AMERICAN QUAKER MYSTIC

(1863 – 1948)

 

 

One of the most influential Quakers of his time, his upbringing was simple and rural. His family home was a farm in South China, Maine - ‘the product of generations of deep inward religious life.’  He grew up accustomed to household duties and hard work outside. A natural leader, he joined in all the games, competitions and celebrations; he sometimes truanted from school; in his teens he struggled inwardly and felt he was ‘helplessly drifting’.  But the deep, stable influence of the Quaker Meeting, a three mile walk away, set him right again.  An important influence in his early life was that of his uncle, Eli Jones. –A Travelling Friend, a powerful orator, he convinced his nephew of the vital importance of education, at whatever cost. Thus Rufus Jones was sent to the Friends Boarding School in Rhode Island, and later, to Haverford College.  Here he discovered his vocation: to be an interpreter of this ‘religion of the inward way’ and years later, he was appointed Professor of Philosophy there.

 

Further studies in Heidelberg, Oxford and Harvard brilliantly equipped him in the mastery of languages, philosophy and psychology. In 1905, Joseph Rowntree made it financially possible for him to produce five volumes on Quaker history and two more on the history of mysticism.

 

While scholarship and teaching were central in his life, he was by no means removed from his contemporary world, living as he did through two World Wars.  He was also a reforming spirit in the Society. In his later years Rufus Jones looked back with amazement on the situation he had known in earlier times: ‘We can hardly imagine that state of mind which would lead a Monthly Meeting to disown a high – minded Friend because he owned a piano.  It is difficult for us to comprehend the fact that 100, 000 Friends were dropped from membership for marrying out of Meeting.’

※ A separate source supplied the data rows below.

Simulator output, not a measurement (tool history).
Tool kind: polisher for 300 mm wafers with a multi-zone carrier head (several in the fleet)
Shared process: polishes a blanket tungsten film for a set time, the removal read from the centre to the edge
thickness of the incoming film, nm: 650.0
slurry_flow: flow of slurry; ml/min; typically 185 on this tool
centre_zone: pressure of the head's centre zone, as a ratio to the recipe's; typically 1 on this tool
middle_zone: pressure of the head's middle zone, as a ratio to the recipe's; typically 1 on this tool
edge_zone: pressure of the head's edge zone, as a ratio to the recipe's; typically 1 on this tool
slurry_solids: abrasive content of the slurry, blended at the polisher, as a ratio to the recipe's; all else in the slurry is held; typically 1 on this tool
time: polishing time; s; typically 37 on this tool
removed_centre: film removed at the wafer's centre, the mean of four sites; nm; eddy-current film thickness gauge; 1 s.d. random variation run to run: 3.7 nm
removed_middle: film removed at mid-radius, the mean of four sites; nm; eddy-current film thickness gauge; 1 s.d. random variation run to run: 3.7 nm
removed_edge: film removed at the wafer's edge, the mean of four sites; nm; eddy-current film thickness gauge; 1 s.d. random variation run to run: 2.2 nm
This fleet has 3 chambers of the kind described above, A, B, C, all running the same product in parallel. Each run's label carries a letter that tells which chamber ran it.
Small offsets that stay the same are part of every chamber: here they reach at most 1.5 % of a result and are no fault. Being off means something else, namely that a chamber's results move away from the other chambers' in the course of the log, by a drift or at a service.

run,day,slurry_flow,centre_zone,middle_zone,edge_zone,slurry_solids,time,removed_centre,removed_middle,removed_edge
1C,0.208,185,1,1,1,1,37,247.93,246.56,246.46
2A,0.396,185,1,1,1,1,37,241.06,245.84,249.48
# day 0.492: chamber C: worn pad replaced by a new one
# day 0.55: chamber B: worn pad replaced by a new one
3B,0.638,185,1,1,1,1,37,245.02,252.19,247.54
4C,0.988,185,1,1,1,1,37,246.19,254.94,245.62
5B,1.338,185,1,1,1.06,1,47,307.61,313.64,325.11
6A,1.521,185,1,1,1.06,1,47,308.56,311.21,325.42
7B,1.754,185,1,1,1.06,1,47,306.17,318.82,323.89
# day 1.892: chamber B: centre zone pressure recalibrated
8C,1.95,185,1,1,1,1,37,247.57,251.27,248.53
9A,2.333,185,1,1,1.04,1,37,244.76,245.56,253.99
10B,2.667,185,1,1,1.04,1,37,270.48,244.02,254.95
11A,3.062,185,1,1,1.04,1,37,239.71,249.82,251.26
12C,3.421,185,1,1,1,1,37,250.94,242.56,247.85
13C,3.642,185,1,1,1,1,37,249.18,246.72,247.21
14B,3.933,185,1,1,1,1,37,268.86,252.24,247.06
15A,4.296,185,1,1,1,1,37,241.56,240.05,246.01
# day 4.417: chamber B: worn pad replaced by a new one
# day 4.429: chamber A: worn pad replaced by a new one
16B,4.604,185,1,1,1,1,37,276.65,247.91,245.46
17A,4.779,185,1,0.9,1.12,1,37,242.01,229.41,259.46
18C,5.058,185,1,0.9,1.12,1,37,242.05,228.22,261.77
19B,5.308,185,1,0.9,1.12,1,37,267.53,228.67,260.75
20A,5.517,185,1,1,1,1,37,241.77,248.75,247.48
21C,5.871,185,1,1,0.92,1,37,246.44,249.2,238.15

His ministry of reconciliation is one of his most notable achievements. From 1893 – 1912 he was editor of the ‘American Friend’.  He travelled far and wide to address Quaker Meetings both in the US and the UK, eventually succeeding in bringing unity to the very turbulent state of American Quakerism then rent by theological and legalistic controversy.

 

 Probably more than any other, Rufus Jones was responsible for the founding of the American Friends Service Committee. In 1915, funds were collected and he selected four young American Friends to join the work of the Friends Ambulance Unit. When America entered World War One in 1917, he became Chairman of the new organisation to provide for some form of constructive service for those who conscientiously could not serve in the army.  Between the wars, the American Committee worked in philanthropic service together with British Quakers, in Europe and elsewhere. In 1938, Rufus Jones led a delegation to Berlin, to face the Gestapo at Hitler’s headquarters. They said: ‘We represent no sects, we do not come to judge or criticise but to ask if there is anything we can do to promote human welfare and relieve suffering.’ In 1947, through its representative bodies, the American Friends Service Committee and the Friends Service Council of London , the Society of Friends was awarded the Nobel Peace Prize.

 

In many of his published books, Rufus Jones sought to define the kind of mysticism exemplified by Quakerism. He saw it as ‘life – affirming, rather than being a discipline of self – denial. Its fruit was an abiding sense of the divine presence rather than a hard- won experience of ecstasy.  Its best expression came in social awareness and concern rather than in intense devotional life.  It therefore led to the group mysticism of the silent meeting and the Quaker business method.’  (John Punshon.)

 

Rufus Jones died in 1948 at Haverford College where he had taught for many years. He left his collection of nearly one thousand books on mysticism to the college library. 

 

In ‘Quaker Faith & Practice’, these words of Rufus Jones are quoted after he was asked to preside over a meeting of the Friends World Conference:

‘In regard to the World Conference, I sincerely hope for good results, but I have become a good deal disillusioned over ‘big’ conferences and large gatherings. I pin my hopes to quiet processes and small circles, in which vital and transforming events take place. But others see differently and I respect their judgement.’